CS 432/532 Web Science
Spring 2017
http://phonedude.github.io/cs532-s17/

Assignment #9
Due: 11:59pm May 1 2017

Support your answer: include all relevant discussion, assumptions,
examples, etc.

1.  Choose a blog or a newsfeed (or something similar with an Atom
or RSS feed).  Every student should do a unique feed, so please
"claim" the feed on the class email list (first come, first served).
It should be on a topic or topics of which you are qualified to
provide classification training data.  Find something with at least
100 entries (or items if RSS).

Create between four and eight different categories for the entries
in the feed:

examples: 

work, class, family, news, deals

liberal, conservative, moderate, libertarian

sports, local, financial, national, international, entertainment

metal, electronic, ambient, folk, hip-hop, pop

Download and process the pages of the feed as per the week 12 
class slides.

Be sure to upload the raw data (Atom or RSS) to your github account.

Create a table with 100 rows, like:

title			classification
-----			--------------
Ric Ocasek -		80s 
"Something To Grab 
For" (forgotten song)	

Weezer - "Pinkerton" 	alternative
(LP Review)

Schon & Hammer - 	80s
"No More Lies" 
(forgotten song)

etc.  This is your "ground truth" (or "gold standard") data.

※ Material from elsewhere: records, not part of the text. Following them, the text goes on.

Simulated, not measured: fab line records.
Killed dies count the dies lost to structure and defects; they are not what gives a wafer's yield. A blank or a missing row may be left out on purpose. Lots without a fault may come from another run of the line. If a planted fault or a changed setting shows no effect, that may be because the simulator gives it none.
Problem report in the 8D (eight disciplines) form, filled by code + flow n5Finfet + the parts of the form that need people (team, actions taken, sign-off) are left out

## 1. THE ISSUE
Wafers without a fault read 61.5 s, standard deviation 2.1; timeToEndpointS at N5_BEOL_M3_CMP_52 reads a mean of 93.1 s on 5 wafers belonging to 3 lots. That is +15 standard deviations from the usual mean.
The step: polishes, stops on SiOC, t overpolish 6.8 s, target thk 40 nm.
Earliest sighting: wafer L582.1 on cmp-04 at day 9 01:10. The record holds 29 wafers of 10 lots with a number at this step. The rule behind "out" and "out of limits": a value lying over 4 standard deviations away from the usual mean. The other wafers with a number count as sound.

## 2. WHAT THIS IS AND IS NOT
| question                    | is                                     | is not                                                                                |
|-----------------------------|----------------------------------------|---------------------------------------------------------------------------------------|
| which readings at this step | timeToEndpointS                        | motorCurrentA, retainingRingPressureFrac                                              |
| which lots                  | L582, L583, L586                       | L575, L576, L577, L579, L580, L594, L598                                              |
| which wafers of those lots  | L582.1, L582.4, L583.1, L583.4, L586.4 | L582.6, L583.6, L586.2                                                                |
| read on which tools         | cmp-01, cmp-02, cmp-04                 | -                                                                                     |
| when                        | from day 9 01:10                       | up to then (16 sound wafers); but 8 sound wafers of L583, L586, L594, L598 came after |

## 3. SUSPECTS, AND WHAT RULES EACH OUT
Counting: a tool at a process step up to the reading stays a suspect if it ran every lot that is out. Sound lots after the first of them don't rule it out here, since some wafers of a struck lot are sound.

2.  Train the Fisher classifier on the first 50 entries (the "training
set"), then use the classifier to guess the classification of the
next 50 entries (the "test set").

Create a table with 50 rows, like

title			actual		predicted
-----			------		---------
Donnie Iris - 		80s		80s
"Ah! Leah!" 
(Forgotten Song)	

Black Sabbath - 	metal		metal
"Vol. 4" (LP Review)

Catherine Wheel - 	alternative	metal
"Ferment" (LP Review)

Assess the performance of your classifier in each of your categories
by computing precision, recall, and F-measure.  Use the "macro-averaged"
label based method, as per:

http://stats.stackexchange.com/questions/21551/how-to-compute-precision-recall-for-multiclass-multilabel-classification

For example, if you have 5 categories (e.g., 80s, metal,
alternative, electronic, cover), you will compute 
precision, recall, and F-measure for each category,
and then compute the average across the 5 categories.

3.  Repeat question #2, but use the first 90 entries to train your
classifier and the last 10 entries for testing.

===================================================================
========The questions below is for 5 points extra credit===========
===================================================================

4.  Rerun question 3, but with "10-fold cross validation".  What
was the change, if any, in precision and recall (and thus F-Measure)?